Hosting a Static Website with Zola, Woodpecker CI and Codeberg Pages
Table of Contents
The blog website you're looking at right now exists since about an hour (at the time of me writing this second blog post) and I'm really proud I managed to get it online. In this post I want to describe the process of how I got there. Since I did stuff like this for the first time, I'll probably describe some things incorrectly. Feel free to open an issue to correct me or leave any kind of remark.
Zola
Zola is a static site generator written in the Rust programming language.
It takes a few text files (.html
files for the site structure, .scss
files for the style of the page and .md
files for the content) to convert them into a plain website consisting of only .html
and .css
files in the correct directory structure.
If you just want to get up and running quickly, follow along the tutorial at this doc page.
In general the documentation is very well-written and there are a lot of things I didn't get into for now.

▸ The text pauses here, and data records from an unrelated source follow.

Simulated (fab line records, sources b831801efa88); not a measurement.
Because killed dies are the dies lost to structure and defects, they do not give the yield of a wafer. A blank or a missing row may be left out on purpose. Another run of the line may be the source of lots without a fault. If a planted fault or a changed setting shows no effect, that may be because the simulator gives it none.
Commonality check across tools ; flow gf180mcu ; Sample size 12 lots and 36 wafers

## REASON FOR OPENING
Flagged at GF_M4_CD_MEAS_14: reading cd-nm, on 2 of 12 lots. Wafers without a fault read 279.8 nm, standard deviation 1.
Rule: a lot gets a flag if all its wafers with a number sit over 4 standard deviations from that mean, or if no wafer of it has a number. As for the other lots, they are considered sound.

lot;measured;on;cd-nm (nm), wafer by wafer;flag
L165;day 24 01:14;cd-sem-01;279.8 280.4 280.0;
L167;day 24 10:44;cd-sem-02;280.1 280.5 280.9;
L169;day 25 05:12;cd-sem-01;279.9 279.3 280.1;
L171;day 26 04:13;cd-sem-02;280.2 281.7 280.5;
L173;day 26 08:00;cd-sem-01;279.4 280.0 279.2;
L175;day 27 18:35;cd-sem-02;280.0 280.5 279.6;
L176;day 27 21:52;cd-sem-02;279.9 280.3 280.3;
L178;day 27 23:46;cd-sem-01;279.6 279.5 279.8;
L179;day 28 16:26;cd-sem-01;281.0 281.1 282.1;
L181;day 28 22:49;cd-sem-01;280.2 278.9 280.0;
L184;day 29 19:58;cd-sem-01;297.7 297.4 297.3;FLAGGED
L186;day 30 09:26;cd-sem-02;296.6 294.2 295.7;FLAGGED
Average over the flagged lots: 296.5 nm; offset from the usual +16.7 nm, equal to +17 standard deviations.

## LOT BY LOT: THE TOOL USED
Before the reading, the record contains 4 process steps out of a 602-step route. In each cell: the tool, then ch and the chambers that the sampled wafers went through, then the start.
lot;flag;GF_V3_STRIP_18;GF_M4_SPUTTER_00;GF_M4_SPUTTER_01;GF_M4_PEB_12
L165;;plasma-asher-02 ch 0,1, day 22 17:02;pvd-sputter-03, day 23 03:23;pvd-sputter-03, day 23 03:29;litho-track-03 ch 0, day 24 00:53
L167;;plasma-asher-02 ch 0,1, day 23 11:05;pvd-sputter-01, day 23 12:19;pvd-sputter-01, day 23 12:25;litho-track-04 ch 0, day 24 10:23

If you're interested, you can also look at the source code for this website here.
Running zola serve
allows you to test your webpage locally under an address like 127.0.0.1:1111
(with live reloading as you edit the source files), whereas zola build
builds the website and puts it into the public/
directory.
One thing to note is the following:
When running zola serve
, zola links to your sub-pages relative to the root address 127.0.0.1:1111
(for example as I'm writing this blog post I'm looking at http://127.0.0.1:1111/blog/codeberg-pages/
) to preview it.
However, when you run zola build
, it will replace the http://127.0.0.1:1111
with the base_url
you configure in your config.toml
file.
In my case I have the line
base_url = "https://jdw.codeberg.page"
in my config.toml
.
The way to get the zola build
command to build the site in a location on some web-server where it is available under the address jdw.codeberg.page
is to use Codeberg and Woodpecker.
Codeberg
From the documentation:
Codeberg is not a for-profit corporation but an open community of free software enthusiasts providing a humane, non-commercial and privacy-friendly alternative to commercial services such as GitHub.
Most importantly, this means that you can host your git repositories on Codeberg, file issues, do pull requests, ... much like on GitHub, GitLab, etc.
The first step towards getting our website online is to turn it into a git repository and push the repository to Codeberg.
The remote repository should be called pages
so that it is located at codeberg.org/jdw/pages
if we want to use the address jdw.codeberg.page
to access the page later.
See here and here for more info.
Read here how to create the repository.
By the way, the legal structure of Codeberg is that of an e.V.. Since I agree very much with their bylaws and because I think it's important to support free and non-commercial high quality software, I decided to become a member and support the organization financially with 24€ p.a.
Woodpecker
Now we have to use the woodpecker CI tool to run the zola build
command from above remotely and put the build output in a location where we can access it under the address jdw.codeberg.page
.
How to do this is described in the zola documentation.
First we have to get access to a woodpecker instance. One way is to use the woodpecker instance of Codeberg. For this you have to apply here to get access. In my case, access was granted within a few hours. More info about codeberg's woodpecker instance is here. Next you'll have to put this woodpecker config file into the root of your project, add it to git and push to codeberg.
Next, we'll have to create an access token for woodpecker. As remarked in the zola documentation, the access token should allow write access for the repository. Save the token in a secure location for later.
Log into woodpecker, click Add repository
to add your pages
repository.
Click on the settings
wheel for the repository, go to Secrets
and add your secrets as described in the zola documentation:
One with name
equal to cbmail
and value
equal to your codeberg email address and one with name
equal to cbtoken
and value
equal to the access token you generated earlier.
Now, according to the zola documentation, the next time you push a change to a repository, the woodpecker CI tool should run zola build
(along with a number of other commands) to build the website and push the files to the pages
branch of your repository.
In my case I hadn't made such a branch, so I was getting some errors.
But as soon as I created a pages
branch from main
and pushed it to codeberg, everything was working fine.